My Dear Sweet Asher Baby,
I was standing in your grandmothers living room the other day….next to you….sprawled out on the sofa. You were lying there… it was quiet except for the sounds of you giggling and cooing away. For a moment it was peaceful, there were no worries, there were no cares…..until….
Until your three year old sister came running, sprinting as fast as she could down the hallway. In her hand a purple picture frame, in the frame a picture….a picture of your sister Audrey.
She flung herself onto the sofa and placed the picture directly in your face. In her sweet little voice came these words ” This is your sister Audrey, she is in Heaven. I miss Audrey. Do you miss her too? ” Then I felt a gigantic lump begin to form in my throat as the realization of that truth smacked in to me like a tonne of bricks.

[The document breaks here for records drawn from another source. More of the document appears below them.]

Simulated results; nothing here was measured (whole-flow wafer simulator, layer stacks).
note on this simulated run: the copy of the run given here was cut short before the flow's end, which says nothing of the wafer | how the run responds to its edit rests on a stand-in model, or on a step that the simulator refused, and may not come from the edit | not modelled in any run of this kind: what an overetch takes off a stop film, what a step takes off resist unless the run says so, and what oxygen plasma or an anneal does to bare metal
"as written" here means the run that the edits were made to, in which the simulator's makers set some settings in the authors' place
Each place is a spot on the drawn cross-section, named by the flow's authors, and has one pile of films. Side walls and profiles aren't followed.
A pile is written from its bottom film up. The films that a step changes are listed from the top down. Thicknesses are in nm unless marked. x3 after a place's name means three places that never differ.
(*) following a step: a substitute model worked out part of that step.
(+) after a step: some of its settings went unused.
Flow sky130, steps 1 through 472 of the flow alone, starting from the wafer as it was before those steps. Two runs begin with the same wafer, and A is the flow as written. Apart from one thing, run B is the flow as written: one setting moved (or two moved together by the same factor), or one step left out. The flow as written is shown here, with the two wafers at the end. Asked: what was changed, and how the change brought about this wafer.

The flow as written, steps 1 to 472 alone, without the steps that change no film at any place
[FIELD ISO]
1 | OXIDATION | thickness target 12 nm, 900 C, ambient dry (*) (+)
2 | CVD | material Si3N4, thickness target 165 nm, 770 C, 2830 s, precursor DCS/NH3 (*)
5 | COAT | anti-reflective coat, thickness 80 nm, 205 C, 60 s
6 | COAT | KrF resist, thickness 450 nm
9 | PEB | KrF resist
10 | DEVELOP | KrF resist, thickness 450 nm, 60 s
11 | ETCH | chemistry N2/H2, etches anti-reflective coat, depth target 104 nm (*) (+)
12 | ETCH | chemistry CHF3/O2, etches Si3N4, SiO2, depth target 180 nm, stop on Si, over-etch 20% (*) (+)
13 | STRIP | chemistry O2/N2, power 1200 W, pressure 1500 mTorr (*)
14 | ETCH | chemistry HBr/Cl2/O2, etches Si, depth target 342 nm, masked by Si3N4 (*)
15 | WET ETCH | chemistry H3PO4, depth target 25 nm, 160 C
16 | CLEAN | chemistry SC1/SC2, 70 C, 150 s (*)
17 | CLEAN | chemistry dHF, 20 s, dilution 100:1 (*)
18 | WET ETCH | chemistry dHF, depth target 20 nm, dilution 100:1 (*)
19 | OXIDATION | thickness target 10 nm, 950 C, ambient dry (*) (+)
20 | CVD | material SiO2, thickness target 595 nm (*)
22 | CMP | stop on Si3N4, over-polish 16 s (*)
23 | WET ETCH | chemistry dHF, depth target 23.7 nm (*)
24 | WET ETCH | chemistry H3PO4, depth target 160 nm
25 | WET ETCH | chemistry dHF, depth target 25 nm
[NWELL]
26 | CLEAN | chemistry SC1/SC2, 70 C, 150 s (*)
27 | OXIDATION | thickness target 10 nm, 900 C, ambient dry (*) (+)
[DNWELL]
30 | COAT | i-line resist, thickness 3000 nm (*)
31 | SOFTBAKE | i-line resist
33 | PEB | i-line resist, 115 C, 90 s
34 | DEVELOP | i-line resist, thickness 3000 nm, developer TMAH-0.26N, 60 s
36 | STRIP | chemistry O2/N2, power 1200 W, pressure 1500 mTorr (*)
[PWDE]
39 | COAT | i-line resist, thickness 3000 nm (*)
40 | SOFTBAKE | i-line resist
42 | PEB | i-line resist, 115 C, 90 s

Would you miss her? How could you miss her? You never met her?
I must admit I had never gave it that much thought until now. My other two children had been there for her beautiful birth, had touched her smooth skin, had kissed her chubby cheeks, and held her little hands. My other children had weathered that awful morning of July 6, 2014. They had grieved her, mourned her, wept for her. They had noticed her absence in our home….but you….. you would no no different.
I thought about the reality that both of your sister names will be nothing but an assortment of old pictures and fading memories. You will hear them spoken and be full of wonder….but you will never experience the presence of them in our lives.
I felt sad for a moment as I realized you will never know the family before…..you will never be aware of nothing but this chaotic, sometimes painful, messy life that we have journeyed in to.
Then I remembered something….
God is in this too. God is not only walking with us through this chaos but he is leading us.
That he is not only standing with us in the messy, but he is making it beautiful. You my son, are a part of that.
You will never meet your sisters in this lifetime. God knew that….he planned it. You will never kiss their chubby cheeks but I get to kiss yours. You will never experience their presence, but you will experience the blessing.
In years from now I get to tell you about the heartbreaking moment I found out your sisters heart had stopped beating in my belly…..and then again about the horrifying morning our Audrey baby left this earth. I get to show you pictures of the most tiniest one pound baby hand and of a smiling beautiful nine pound baby girl. I get to show you clothes, footprints and a lock of light brown hair…desperately sharing with you anything I have left to prove their existence.
But I won’t have to.
I wont have to because their precious stories include yours. Their death and your birth is intertwined in to an amazing example of Gods grace, and love. You are a piece of beauty from their ashes.
Our family has been torn down by our world and built back up our God. His hope has formed around us like a shield of armor surrounding every circumstance and challenge that comes our way.
A family that Audrey and Alexis would never get to meet, but a family that you now have.
I thank God for them.
I thank God for you.
I thank the author of our story.
Because of him, you now have the chance to hold those sweet little hands one day.
No wrinkled pictures, no faded memories…..
But face to face.
In the presence of a God that linked you together from the beginning.